Personally I have joined, volunteered for, and even founded various historical organizations over the years – most of the time paying for the privilege – because the importance of preserving the past for future generations is simply a no-brainer.

I’ve known hundreds of people through the years who feel exactly the same way, and have been greatly enriched by their examples and collegiality. Individuals interested in history are in it – as often as not – for the hunt itself. When setting out to find the answer to a nagging question, you are just as likely to find out a hundred things you didn’t know, than you are to finding the answer to your original query. And do you know what? The journey was still extraordinarily rewarding.

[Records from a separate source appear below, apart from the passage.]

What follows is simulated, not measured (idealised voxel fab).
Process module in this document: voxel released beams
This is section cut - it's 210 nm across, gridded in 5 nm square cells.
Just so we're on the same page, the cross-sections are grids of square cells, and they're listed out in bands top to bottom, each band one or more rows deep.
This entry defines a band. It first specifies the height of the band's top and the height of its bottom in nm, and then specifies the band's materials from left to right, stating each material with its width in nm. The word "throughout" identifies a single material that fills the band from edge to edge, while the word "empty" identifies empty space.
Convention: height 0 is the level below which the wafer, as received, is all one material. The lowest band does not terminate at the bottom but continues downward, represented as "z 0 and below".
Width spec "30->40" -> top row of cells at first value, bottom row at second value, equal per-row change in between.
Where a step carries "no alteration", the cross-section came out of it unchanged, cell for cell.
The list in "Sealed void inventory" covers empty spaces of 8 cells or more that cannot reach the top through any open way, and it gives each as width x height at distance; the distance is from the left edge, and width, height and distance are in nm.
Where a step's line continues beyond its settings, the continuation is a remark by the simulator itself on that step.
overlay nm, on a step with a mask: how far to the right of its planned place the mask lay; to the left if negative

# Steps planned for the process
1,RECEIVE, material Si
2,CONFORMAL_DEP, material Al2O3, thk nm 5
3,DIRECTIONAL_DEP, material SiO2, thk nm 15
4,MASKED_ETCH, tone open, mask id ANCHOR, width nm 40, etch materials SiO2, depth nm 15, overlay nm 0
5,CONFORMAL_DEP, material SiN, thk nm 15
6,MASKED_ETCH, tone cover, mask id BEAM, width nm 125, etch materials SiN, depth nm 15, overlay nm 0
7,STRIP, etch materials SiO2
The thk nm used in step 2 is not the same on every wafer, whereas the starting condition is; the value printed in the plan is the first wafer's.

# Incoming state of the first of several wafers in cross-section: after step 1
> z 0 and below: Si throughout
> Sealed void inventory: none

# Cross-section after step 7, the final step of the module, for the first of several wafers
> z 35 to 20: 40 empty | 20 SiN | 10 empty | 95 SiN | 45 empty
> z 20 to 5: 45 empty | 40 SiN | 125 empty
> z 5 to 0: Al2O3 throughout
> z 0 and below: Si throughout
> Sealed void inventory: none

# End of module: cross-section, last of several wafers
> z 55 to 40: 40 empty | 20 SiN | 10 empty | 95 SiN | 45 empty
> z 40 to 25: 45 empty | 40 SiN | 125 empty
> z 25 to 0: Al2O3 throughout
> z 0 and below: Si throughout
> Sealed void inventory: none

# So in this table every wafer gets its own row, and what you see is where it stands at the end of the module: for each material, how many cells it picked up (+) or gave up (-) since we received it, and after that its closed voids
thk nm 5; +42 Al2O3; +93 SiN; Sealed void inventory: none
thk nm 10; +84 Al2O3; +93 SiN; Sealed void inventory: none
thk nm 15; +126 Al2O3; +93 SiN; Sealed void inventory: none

One such person is Butch Bouvier. He calls himself a hands-on historian, which is about as apt a description of the many re-enactors, volunteers and local experts who enrich our trips, as any I’ve ever heard. I first met Butch back in 1998 when scouting the Lewis & Clark Trail. I had already done the obligatory “FAM” (familiarization trip) of the entire trail, and now I was retracing parts of the route to find the hidden gems and people that would make our journey more meaningful.

Lewis & Clark State Park near Onawa, IA, was underfunded, poorly marked, without even the semblance of a Visitors’ Center, and staffed by enthusiastic volunteers typically found at the locations we like to feature on our tours. Boy, was I in the right place! After tracking down the one uniformed ranger, Russell, he showed me around, and introduced me to a bearded character with callused hands, wearing a dirty t-shirt and smoking what appeared to be a clay pipe. His manner perfectly matched his appearance, and he has been a favorite of my groups ever since. He doesn’t pull any punches, and he has designed and built more Lewis & Clark Expedition boats than anyone else in the country.

The Bicentennial Celebration of the Corps of Discovery’s 28 month expedition, brought publicity, tourists and money. The park now boasts an impressive new interpretive center sheltering authentic replicas of the two pirogues, a keelboat, and a Native bullboat, plus many other changes, some good and some bad.

If you are contemplating following the Lewis & Clark Trail with us next summer, you’ll get to meet Butch, and many more like him. Actually, there’s nobody like Butch Bouvier, but each of our interpreters and reenactors has his or her own contributions to make to our understanding of this magnificent story, and – I promise – will make your journey the experience of a lifetime.

* For those of you who might be wondering where the title of this piece fits in, “Brown Water” is the title of Butch Bouvier’s book about his adventures building and sailing authentic barges on the Missouri River and its various tributaries. (Lewis & Clark called their boat a keelboat; Butch begs to differ. I’ll put my money on Butch any day.)